Research ArticleSOFT MATTER PHYSICS

Mimosa Origami: A nanostructure-enabled directional self-organization regime of materials

See allHide authors and affiliations

Science Advances  24 Jun 2016:
Vol. 2, no. 6, e1600417
DOI: 10.1126/sciadv.1600417
  • Fig. 1 Preparation and characterization of the superhydrophilic-superhydrophobic Janus bilayer.

    (A) Schematic illustration of the Janus bilayer assembly: a multifunctional stack is fabricated by sequential electrospinning of a protective PVP, a superhydrophilic PCL, and a superhydrophobic PVC nanofiber layers on paper. This stack is shaped in a functional geometry and completed by adhering a PS nanofiber layer to a flexible PDMS substrate on the PVC surface by van der Waals (VDW) interaction. The protective PVP layer and paper are easily peeled off by hand. (B) Optical photographs show the isolated Janus bilayer and its cohesive and stretching properties. (C and D) SEM analysis at low-magnification (8.8k) and high-magnification (70k) images (insets, bottom right) of the Janus bilayer PVC and PCL surfaces and their contrasting wetting (insets, upper right). (E) FTIR spectroscopic analysis of the multilayer stack and isolated Janus bilayer confirming its PCL (orange line) and PVC (green line) composition. a.u., arbitrary units. (F) Dynamic mechanical stress-strain analysis (tension mode) of the Janus bilayer showing a soft rubbery nature, with a Young’s modulus (E) of 4.85 MPa.

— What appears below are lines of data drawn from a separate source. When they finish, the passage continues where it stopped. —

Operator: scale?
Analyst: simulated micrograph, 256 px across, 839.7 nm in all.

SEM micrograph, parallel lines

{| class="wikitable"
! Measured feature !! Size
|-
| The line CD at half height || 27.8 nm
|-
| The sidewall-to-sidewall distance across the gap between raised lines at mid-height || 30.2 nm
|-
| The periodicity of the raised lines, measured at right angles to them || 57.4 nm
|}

  • Fig. 2 Demonstration of directional self-organization via Mimosa Origami self-assembly.

    (A) Optical photographs of the spontaneous directional self-organization response of a rectangular-shaped Janus bilayer. A pinpoint water droplet stimulus results in the immediate self-assembly of a centimeter-long microchannel. (B) This rapid motion is reminiscent of the stimulus-response propagation during the negative tropism of the M. pudica’s leaflets. (C) The folded Janus bilayers are spontaneously unfolded by immersion in an ethanol bath. Restoration of the initial surface properties allows a novel folding cycle, demonstrating the full reversibility of this self-organization state. (D) FTIR spectroscopic analysis showing the variation in the surface composition of the Janus bilayer during the folding and unfolding cycle. (E) Schematic illustrations of capillary-induced unfolding of the self-assembled microchannel.

  • Fig. 3 Mimosa Origami self-assembly mechanism and theoretical analysis.

    (A) Optical photographs of the directional self-assembly of the Janus bilayers into a closed microchannel. (B) Schematic description of the self-assembly process: initially, a water-tight bulb is formed by the rapid folding (33 ms) of the Janus bilayer terminal around a water droplet. Thereafter, the waterfront slowly advances from the bulb to the dry PCL surface. Once sufficient water has collected, the wet Janus bilayer strip folds rapidly, forming a hollow 3D cross section. This leads to the Mimosa Origami propagation (400 ms cm−1) of the folding stimulus by longitudinal propulsion of the waterfront and orthogonal folding of the Janus bilayer strip. (C) Theoretical model of the minimal strip width required for the spontaneous Mimosa Origami self-assembly regime as a function of the surface roughness and characteristic contact angle (θe).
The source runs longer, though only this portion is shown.